Torture Prosecutor Tops 70,000 Questions for Obama on Change.Gov

A whopping 70,000 questions poured into Change.gov
over the past week, in response to the Obama transition team's call for
citizen queries to the President-Elect. After votes from about 100,000
people, the top ranked question asks Obama whether he will appoint a
special prosecutor to investigate allegations of torture and illegal
surveillance by the U.S. government. I've been working with activist Bob Fertik to organize support for the question, and several progressive bloggers urged readers and Obama supporters to vote for it last week. Digby, who has written extensively about the Bush administration's abuse of the rule of law, recently reported on the progress:

I wrote a post about [an] initiative spearheaded by Ari Melber of The Nation and Democrats.com
to ask President-elect Obama if he will appoint a special prosecutor to
investigate war crimes in the Bush administration over at Change.gov.
(In a previous round, it was the sixth most asked question...) This
time, through their efforts, it's number one. This is particularly
important, since the press has only asked Obama about this one time,
last April. And a lot has happened since then, most obviously the fact
that Vice President is all over television admitting to war crimes as
if he's proud of it.

Then The New York Timespicked up the news:

[T]he number one submission on the popular "Open for
Questions" portion of the site might seem more than a little impolitic
to [President Bush]: "Will you appoint a Special Prosecutor -- ideally
Patrick Fitzgerald -- to independently investigate the gravest crimes
of the Bush Administration, including torture and warrantless
wiretapping," wrote Bob Fertik of New York, who runs the Web site,
Democrats.com.

Though the Obama team has promised to answer some of the top
questions as early as this week, they have not said whether they will
respond to Mr. Fertik's, which has received more than 22,000 votes
since the second round of the question-and-answer feature began on Dec.
30. The site logged more than 1.5 million votes for 20,000-plus
questions... The second highest-ranked submission, which is about
oversight of the nation's banking industry, is several thousand of
votes behind the query about a special prosecutor. Mr. Fertik's
question has been pushed to the top, in part, by a coalition of liberal
bloggers...

The national press corps has not raised this issue with Obama since his victory. (When it surfaced in April,
Obama said he would order his attorney general to "immediately review"
the potential crimes.) And while the leading question in the last Change.gov forum was dispatched breezily -- Will you legalize marijuana? No. -- this one is far more challenging, both substantively and politically.
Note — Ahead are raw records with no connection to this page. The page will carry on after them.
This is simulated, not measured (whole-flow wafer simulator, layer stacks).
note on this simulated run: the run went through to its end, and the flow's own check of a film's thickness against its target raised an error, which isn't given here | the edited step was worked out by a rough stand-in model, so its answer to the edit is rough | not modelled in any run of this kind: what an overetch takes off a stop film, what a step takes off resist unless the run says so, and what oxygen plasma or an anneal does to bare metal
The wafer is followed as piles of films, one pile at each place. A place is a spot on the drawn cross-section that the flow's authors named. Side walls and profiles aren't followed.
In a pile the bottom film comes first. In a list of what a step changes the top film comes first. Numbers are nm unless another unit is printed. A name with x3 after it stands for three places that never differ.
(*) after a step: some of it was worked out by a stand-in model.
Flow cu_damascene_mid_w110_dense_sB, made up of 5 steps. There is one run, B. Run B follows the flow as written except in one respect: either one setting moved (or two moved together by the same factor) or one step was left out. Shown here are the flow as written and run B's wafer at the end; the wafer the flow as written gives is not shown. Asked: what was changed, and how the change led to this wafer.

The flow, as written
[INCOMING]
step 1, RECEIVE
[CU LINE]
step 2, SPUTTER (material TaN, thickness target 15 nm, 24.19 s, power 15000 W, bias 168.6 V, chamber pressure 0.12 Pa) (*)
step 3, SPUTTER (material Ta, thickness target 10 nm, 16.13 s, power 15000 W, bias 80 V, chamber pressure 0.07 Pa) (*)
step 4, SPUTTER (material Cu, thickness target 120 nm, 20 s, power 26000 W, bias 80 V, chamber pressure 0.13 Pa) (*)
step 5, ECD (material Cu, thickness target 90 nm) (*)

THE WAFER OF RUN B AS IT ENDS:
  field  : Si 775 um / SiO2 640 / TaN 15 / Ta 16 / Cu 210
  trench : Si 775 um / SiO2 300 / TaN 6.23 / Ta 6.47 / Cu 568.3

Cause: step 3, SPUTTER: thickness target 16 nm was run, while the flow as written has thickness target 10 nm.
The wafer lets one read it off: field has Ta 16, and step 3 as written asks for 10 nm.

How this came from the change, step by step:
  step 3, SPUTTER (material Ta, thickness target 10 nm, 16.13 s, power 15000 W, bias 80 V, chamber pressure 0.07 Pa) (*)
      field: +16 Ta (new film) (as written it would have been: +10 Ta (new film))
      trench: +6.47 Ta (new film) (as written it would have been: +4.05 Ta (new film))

The Times notes that Obama's team has "not said" whether it
will even answer Fertik's question, though ignoring the question that
came in first out of 74,000 would turn this exercise into a farce. A
terse, evasive answer would be similarly unacceptable. After all, there
would be little point in this online dialogue if it reiterates things
we already know, (Obama is not in N.O.R.M.L.), and refuses to provide new information.

That's why this may be the first big test for Change.gov as a genuinely interactive dialogue.

Thousands of Americans are asking whether President Obama will order an
independent investigation to ensure our laws are enforced -- in an era
when powerful people
in government have engaged in criminal conduct and relentlessly tried
to make their behavior off limits for media and political discussion.
We expect a "yes," "no" or detailed explanation of how and when Obama
and his aides will make this decision. Time is running out, of course,
because the question must be answered, for Congress and the public,
before Eric Holder's confirmation hearing. He must explain how he will
restore independence, professionalism and the rule of law to a Justice
Department that politicized U.S. attorneys and covered up torture and
warrantless surveillance.

Law professor Jonathan Turley, a nonpartisan legal analyst who testified before Congress in favor of President Clinton's impeachment, recently explained
that Holder simply should not be confirmed if he is not prepared to
enforce the laws banning torture. "Eric Holder should be asked the same
question that Mukasey refused to answer in his confirmation hearing: is
waterboarding a crime?" Professor Turley stated. "If he refuses to
answer or denies that it is a crime, he should not be confirmed. If he
admits that it is a crime, he should order a criminal investigation."
According to Change.gov, the crowds agree with the experts on this one.